Friday, March 5, 2010
Take One Nun, Add a Pinch of Underage Gambling, Place in a Mixer, and Press Blend
I really enjoyed attending St. Aloysius. It was a really low key school, it had no heating or ac, so school was canceled if it got too hot or too cold. We had no playground, so we played in the parking lot, and if there was a funeral at the church we had nowhere to play. The classes were really small, and there was only 11 other people in my entire class. It was odd to be the only non-catholic in the entire school, but it really wasn't that big of a deal. My biggest memories from that time period involve dissecting owl pellets (gross), learning to diagram sentences, and a really awful mid-90s hair do.

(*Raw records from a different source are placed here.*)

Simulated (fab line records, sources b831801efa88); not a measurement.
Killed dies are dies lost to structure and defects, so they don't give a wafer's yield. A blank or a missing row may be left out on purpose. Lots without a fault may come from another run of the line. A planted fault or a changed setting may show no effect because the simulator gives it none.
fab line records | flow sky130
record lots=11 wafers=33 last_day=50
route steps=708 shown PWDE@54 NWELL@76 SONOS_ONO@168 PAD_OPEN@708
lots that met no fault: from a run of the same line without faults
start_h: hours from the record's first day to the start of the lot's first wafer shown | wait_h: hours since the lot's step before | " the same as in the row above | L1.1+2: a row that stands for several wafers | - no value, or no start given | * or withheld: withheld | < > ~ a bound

You see I used to have stick straight blonde hair. You've seen pictures of my hair now, and I have more curls than a southern toddler beauty pageant contestant on the show Little Miss. Perfect. This is because in 3rd grade my mother decided stick straight wasn't good enough, and she gave me a perm. A perm that never, ever fell out. I'm not even kidding. It changed the texture of my hair. If all hairdressers gave perms as permanent as mine, they would go out of business. When it was first permed, it looked like a big curly mullet. And I hated it. It took years before I learned how my hair should be cut, and what it takes to look good. LOTS AND LOTS of FRIZZEASE.
The nuns that ran the school were really kind, but they seemed scary to me (but you know I'm scared of the wind). Those nuns were strict. We wore uniforms, could not wear nail polish, or so much as a hair scrunchy that wasn't in St. Al's colors. But I loved wearing a uniform. It made getting ready in the morning such a simple process. Now I have to do things like MAKE DECSIONS about my clothing, and that just seems so unnecessary. Plus if you know me, you know that picking out matching clothes has never been my forte.
I remember one particular fall season, asbestos was discovered in our school cafeteria and it needed to be renovated, so all the different grades were eating lunch in different classrooms around the school. Our fourth grade class just happened to be eating our lunches in the computer lab. We had been warned again and again that we were not to even think about touching the computers with our grubby little fingers. So we didn't, but the screen saver on the computers were of three hamsters racing. Each time the hamsters would race, a different hamster would win. We soon started betting on the hamsters racing in a CATHOLIC SCHOOL.
"If Green Wins You Have to Trade Me Your Oreos for my Carrot Sticks!" (See, I was a fat kid even then). " I See Your Pretzels and Raise you Two Chips!" Pretty soon we became addicted, and every day we were taking bets and whooping and hollering for every race. And I guess it was the whooping and hollering that attracted the attention of the nuns. The nuns just don't go in for the whooping and hollering. And the nuns were not so happy when they discovered what we were doing. They told us they were very disappointed in us, didn't we know that gambling was wrong? " And that this was something we needed to talk to the priest about at our next confession." (They used to take us to confession once a week as a class, we didn't have to confess anything, we just had the opportunity).
I think she was probably a little hard on us. I don't think we really even knew what gambling was. What did she want us to do break down an apologize and promise to join gambler's anonymous?!? Plus, does she know what I used to do when people would tell me they were "disappointed" in me? I would go home, open my closet, empty my toys from my toy box, close the closet door, and hide in there for hours (I did this all the time as a child).
You would think all of this would have taught my class some kind of lesson about the evilness of gambling. But I guess THEY were all already addicted and it was just too late. Because the next year they started playing poker at recess. But this time, I stayed in the corner and watched.